When Hurricane Andrew devastated southern Miami-Dade County in 1993, it washed away a 100-years' worth of basic assumptions about the threat of hurricanes and the impact they could have on a homeowners' insurance market. With insurers neglecting to realize the amount of risk being generated by the growth of the population, much of which was migrating to coastal counties, insurers' rates were sorely inadequate to meet the challenge of absorbing the level of Andrew losses. As a result, insurers were unprepared for the somewhere between $11 billion and $15 billion in losses, which led 11 companies to go under.
For the next several years, the experience of Andrew set in motion a debate as the legislature, regulators, and the industry searched for that fine line between how much risk the private market could realistically bear and what should be the role of government in the insurance market. Spanned by several years with a flurry of property and casualty task forces, and the passage of a number of reform bills, some of the state's largest insurers–State Farm and Allstate–took the position that hurricanes were uninsurable. That position sent the first wave of lawmakers, insurers, and others to Washington, D.C., to advocate for a national catastrophe fund. While that conversation fell on deaf ears, Florida created its own solution in the form of the Florida Hurricane Catastrophe Fund.

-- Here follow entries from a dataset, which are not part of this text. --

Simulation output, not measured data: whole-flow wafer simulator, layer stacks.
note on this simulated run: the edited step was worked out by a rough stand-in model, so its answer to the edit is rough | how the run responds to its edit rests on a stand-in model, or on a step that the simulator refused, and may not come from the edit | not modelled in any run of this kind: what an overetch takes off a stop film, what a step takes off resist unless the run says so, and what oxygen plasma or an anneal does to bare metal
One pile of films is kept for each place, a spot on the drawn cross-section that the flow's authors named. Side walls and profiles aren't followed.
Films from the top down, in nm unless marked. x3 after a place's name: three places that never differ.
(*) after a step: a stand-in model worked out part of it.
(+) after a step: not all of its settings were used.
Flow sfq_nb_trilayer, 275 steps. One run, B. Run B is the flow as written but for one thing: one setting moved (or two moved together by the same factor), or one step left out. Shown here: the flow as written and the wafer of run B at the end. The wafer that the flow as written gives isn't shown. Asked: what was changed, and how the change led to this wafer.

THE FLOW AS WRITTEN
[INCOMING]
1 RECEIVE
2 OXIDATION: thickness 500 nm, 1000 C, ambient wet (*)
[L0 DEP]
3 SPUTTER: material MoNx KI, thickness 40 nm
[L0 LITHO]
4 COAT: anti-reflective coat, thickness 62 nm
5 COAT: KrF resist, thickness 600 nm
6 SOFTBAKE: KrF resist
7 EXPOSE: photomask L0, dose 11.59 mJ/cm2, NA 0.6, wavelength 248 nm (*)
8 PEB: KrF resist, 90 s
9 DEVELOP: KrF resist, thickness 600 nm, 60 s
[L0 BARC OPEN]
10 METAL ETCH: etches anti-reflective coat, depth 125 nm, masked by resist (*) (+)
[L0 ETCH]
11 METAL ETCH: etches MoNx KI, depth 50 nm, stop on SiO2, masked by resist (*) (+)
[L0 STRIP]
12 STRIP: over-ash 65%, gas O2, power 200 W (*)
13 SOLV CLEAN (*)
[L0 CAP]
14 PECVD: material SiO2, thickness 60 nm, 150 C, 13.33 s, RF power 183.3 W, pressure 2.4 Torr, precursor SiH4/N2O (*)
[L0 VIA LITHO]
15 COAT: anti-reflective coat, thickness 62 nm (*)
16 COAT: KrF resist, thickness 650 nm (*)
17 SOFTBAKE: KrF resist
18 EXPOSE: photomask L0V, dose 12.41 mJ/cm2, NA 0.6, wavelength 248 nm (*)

Post Andrew, the weather granted Florida a reprieve, with few storms affecting the market. This allowed the cat fund to accumulate capitol and lead to the creation of any number of new insurers to help depopulate the former Florida Residential Property Joint Underwriting Association. But even the state-run insurer can do only so much, which is why, in the wake of the 2004 and 2005 when Florida absorbed hurricane losses in the $30 billions, lawmakers once again descended on Washington, D.C. This time, however, Florida officials were not alone, as they were joined by officials from Mississippi, Alabama, and Louisiana, where Hurricane Katrina decimated New Orleans, much of which still lies in ruins. And the regulators also carried with them the warnings from experts who stated that coastal areas should expect even more storms over the next decade.